Codasip has announced a RISC-V CPU targeting automobile electronics. Available for licensing now, the new L730 optionally integrates the Codasip Cheri security extensions and scalar RISC-V crypto instructions, and its functional-safety capabilities support ASIL D integrity.
Licensable designs (IP) can comply with safety standards, but Codasip goes further than mere compliance and obtains certifications. Priding itself in its safety expertise, the company’s staff includes engineers from automotive suppliers. The team expects the L730’s out-of-context certification to facilitate licensees obtaining their approvals, reducing time to market.
The 32-bit L730 core joins the company’s A730 and X730 designs in delivering midrange performance to SoC designers. The 64-bit A730 includes a memory management unit (MMU) to run Linux, suiting it to application-processing functions. To this design, the X730 adds Cheri, which helps bar inappropriate memory accesses. Codasip has donated the Cheri software development kit (SDK) to the Cheri Alliance and is pushing for the RISC-V community to adopt the technology.

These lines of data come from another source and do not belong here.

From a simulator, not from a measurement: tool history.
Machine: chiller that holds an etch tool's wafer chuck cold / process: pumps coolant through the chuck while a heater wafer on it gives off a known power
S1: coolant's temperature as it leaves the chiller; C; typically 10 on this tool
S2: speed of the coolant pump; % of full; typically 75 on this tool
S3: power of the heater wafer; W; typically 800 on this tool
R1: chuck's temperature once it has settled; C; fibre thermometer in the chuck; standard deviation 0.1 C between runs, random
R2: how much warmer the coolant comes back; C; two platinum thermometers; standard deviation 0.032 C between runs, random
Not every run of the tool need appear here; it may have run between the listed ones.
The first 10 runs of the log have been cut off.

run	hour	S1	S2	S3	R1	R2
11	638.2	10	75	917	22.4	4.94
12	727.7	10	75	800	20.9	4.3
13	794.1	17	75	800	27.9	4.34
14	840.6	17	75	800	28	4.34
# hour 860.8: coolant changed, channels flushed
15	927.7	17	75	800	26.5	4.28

Inside the Designers’ Studio
The 730-series cores are dual-issue, in-order CPUs and should deliver performance similar to an Arm Cortex-M7, M85, or R52. Designers can enhance performance through custom instructions, Codasip’s third differentiator alongside safety and security. The company’s designs are both configurable and customizable through the Codasip Studio development environment. It enables licensees to choose off-the-shelf options and to add new instructions defined in the CodAL C-like language. A code profiler helps the licensee identify hot spots benefiting from customization.
Similar to the Tensilica technology from Cadence for the proprietary Xtensa core, the Codasip tool also generates a compiler and verification environment alongside the customized CPU. Fellow RISC-V startup Semidynamics also supports configuration options and extensive design changes, but the latter entails manual work by the IP supplier. Synopsys may be Codasip’s closest competitor, offering a configuration and customization tool for its Arc CPU and cores compliant with safety standards.
Bottom Line
Designers can choose from a long list of RISC-V cores, and the architecture has consolidated the market for low-cost control CPUs. A plain RISC-V core could offer better performance, power, and area (PPA) than an Arm Cortex-M or Cortex-R CPU but wouldn’t be profitable given the proliferation of such cores. A RISC-V supplier must differentiate.
In most cases, chip designers bury RISC-V cores in their SoCs and don’t offer them to customers to program. However, the automobile industry is among the first to consider the instruction set for more than deeply embedded control use. Moreover, automobile OEMs and Tier-One suppliers have the resources to employ CPU customization to raise performance; they also demand functional safety and must secure car software from hacking.
Against this backdrop, the Codasip L730 offers designers a CPU that goes beyond trading Arm compatibility for better PPA. It provides a differentiated combination of safety, security, and customization for designers seeking midrange performance in a RISC-V core.